November 21, 2006

Shopping Tip.

Filed under: Uncategorized — Jim @ 11:46 pm

If you happen to find yourself in London, consider this before you set foot into Harrods.

Rat bastards.

4 Comments »

  1. Nothing new here

    “I went into a public-‘ouse to get a pint o’beer,
    The publican ‘e up an’ sez, “We serve no red-coats here.”
    The girls be’ind the bar they laughed an’ giggled fit to die,
    I outs into the street again an’ to myself sez I:

    O it’s Tommy this, an’ Tommy that, an’ “Tommy, go away”;
    But it’s “Thank you, Mister Atkins,” when the band begins to play,
    The band begins to play, my boys, the band begins to play,
    O it’s “Thank you, Mr. Atkins,” when the band begins to play.

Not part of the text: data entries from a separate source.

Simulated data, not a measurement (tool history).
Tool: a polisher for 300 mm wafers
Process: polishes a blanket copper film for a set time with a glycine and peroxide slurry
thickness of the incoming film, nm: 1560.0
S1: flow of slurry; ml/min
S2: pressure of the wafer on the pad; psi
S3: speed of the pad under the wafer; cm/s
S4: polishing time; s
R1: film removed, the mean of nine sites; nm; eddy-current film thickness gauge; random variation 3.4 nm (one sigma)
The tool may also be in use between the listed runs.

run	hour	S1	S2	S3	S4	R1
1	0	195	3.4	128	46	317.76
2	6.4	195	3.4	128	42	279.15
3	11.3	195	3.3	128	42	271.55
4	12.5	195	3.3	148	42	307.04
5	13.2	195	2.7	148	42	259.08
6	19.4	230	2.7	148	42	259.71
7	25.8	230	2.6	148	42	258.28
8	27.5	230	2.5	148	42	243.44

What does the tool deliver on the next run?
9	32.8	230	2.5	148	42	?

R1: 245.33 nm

    I went into a theatre as sober as could be,
    They gave a drunk civilian room, but ‘adn’t none for me;
    They sent me to the gallery or round the music-‘alls,
    But when it comes to fightin’, Lord! they’ll shove me in the stalls!

    For it’s Tommy this, an’ Tommy that, an’ “Tommy, wait outside”;
    But it’s “Special train for Atkins” when the trooper’s on the tide,
    The troopship’s on the tide, my boys, the troopship’s on the tide,
    O it’s “Special train for Atkins” when the trooper’s on the tide.

    Yes, makin’ mock o’ uniforms that guard you while you sleep
    Is cheaper than them uniforms, an’ they’re starvation cheap;
    An’ hustlin’ drunken soldiers when they’re goin’ large a bit
    Is five times better business than paradin’ in full kit.

    Then it’s Tommy this, an’ Tommy that, an’ “Tommy how’s yer soul?”
    But it’s “Thin red line of ‘eroes” when the drums begin to roll,
    The drums begin to roll, my boys, the drums begin to roll,
    O it’s “Thin red line of ‘eroes” when the drums begin to roll.

    We aren’t no thin red ‘eroes, nor we aren’t no blackguards too,
    But single men in barricks, most remarkable like you;
    An’ if sometimes our conduck isn’t all your fancy paints:
    Why, single men in barricks don’t grow into plaster saints;

    While it’s Tommy this, an’ Tommy that, an’ “Tommy, fall be’ind,”
    But it’s “Please to walk in front, sir,” when there’s trouble in the wind,
    There’s trouble in the wind, my boys, there’s trouble in the wind,
    O it’s “Please to walk in front, sir,” when there’s trouble in the wind.

    You talk o’ better food for us, an’ schools, an’ fires an’ all:
    We’ll wait for extry rations if you treat us rational.
    Don’t mess about the cook-room slops, but prove it to our face
    The Widow’s Uniform is not the soldier-man’s disgrace.

    For it’s Tommy this, an’ Tommy that, an’ “Chuck him out, the brute!”
    But it’s “Saviour of ‘is country,” when the guns begin to shoot;
    An’ it’s Tommy this, an’ Tommy that, an’ anything you please;
    But Tommy ain’t a bloomin’ fool – you bet that Tommy sees!”

    Comment by Dan Kauffman — November 22, 2006 @ 4:31 am

  2. Geeeez.

    Bunch of rat-flamin’-bastards.

    And when Harrod’s gets obliterated by some Middle Eastern woman who looks like Darth Vader, we’ll know why.

    Comment by Erica — November 22, 2006 @ 4:50 pm

  3. Fuck a Harrod’s, it is not owned by a englishman anymore, it is owed by a raghead. Fuckem.

    Comment by Catfish — November 22, 2006 @ 7:22 pm

  4. Maybe one of their “veiled” customers will turn out to be a suicide bomber… if that happens, I wonder if the police will tell the owners of Harrods they’ll have to handle it on their own because uniformed officers are not welcome in the store.

    You’re right – Rat Bastards… although that doesn’t seem to be severe enough.